How to reliably limit the amount of bandwidth your room mate or bad office colleague uses

Update: It seems I’ve created a monster. I’ve had my first two Google searchers arrive on this blog entry searching for “limit roomate downloading” and “netgear limit roomate”. Well after years of experimenting with QoS this is the best method I’ve found to do exactly that, so enjoy.

For part of the year I’m on a rural wifi network that, on a good day, gives me 3 megabits per second download speed and 700kbps upload speed. I’ve tried multiple rural providers, had them rip out their equipment because of the packet loss (that means you Skybeam), I’ve shouted at Qwest to upgrade the local exchange so we can get DSL, but for now I’m completely and utterly stuck on a 3 megabits downlink using Mile High Internet.

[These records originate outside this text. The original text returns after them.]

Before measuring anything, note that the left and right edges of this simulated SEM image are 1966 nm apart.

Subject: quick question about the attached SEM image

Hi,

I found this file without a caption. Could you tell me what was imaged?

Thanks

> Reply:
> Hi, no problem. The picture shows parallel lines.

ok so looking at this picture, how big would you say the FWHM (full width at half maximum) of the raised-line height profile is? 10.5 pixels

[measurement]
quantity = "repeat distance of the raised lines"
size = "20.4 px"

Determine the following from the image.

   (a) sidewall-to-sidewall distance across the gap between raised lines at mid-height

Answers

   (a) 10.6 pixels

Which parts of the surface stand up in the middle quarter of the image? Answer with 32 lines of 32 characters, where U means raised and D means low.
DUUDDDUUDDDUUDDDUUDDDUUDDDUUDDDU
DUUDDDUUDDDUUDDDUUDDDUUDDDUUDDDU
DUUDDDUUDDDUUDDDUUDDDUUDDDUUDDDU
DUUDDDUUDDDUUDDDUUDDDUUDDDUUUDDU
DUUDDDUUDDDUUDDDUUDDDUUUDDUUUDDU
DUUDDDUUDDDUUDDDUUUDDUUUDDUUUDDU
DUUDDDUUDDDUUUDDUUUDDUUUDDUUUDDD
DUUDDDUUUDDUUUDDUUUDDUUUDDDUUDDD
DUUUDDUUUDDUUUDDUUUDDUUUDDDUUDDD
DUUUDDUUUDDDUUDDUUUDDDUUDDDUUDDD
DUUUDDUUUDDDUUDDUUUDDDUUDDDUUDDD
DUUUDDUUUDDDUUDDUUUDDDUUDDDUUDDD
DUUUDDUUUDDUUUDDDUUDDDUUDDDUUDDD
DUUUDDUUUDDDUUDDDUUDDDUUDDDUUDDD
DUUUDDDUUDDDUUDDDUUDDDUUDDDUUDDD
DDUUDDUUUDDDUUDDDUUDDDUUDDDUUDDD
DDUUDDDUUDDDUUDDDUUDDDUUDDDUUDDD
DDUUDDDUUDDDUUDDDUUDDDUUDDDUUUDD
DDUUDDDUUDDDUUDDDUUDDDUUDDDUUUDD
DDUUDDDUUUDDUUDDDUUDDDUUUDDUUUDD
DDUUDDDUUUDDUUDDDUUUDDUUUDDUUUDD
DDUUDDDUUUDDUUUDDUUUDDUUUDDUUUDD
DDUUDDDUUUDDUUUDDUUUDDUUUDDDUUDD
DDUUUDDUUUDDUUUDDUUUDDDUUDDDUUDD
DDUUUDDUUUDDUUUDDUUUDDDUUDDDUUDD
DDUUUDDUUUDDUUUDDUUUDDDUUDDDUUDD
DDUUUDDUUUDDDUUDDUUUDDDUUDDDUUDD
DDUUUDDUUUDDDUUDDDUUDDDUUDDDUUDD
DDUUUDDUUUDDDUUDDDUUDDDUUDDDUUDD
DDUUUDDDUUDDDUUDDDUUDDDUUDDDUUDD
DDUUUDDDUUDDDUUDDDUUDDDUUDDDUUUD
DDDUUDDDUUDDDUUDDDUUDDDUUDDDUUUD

I have an occasional room-mate, my nephew, who downloads movies on iTunes and it uses about 1.5 to 3 megabits. I’ve tried configuring quality of service (QoS) on various routers including Netgear and Linksys/Cisco and the problem is that I need a zero latency connection for my SSH sessions to my servers. So while QoS might be great if everyone’s using non-realtime services like iTunes downloads and web browsing, when you are using SSH or a VoIP product like Skype, it really sucks when someone is hogging the bandwidth.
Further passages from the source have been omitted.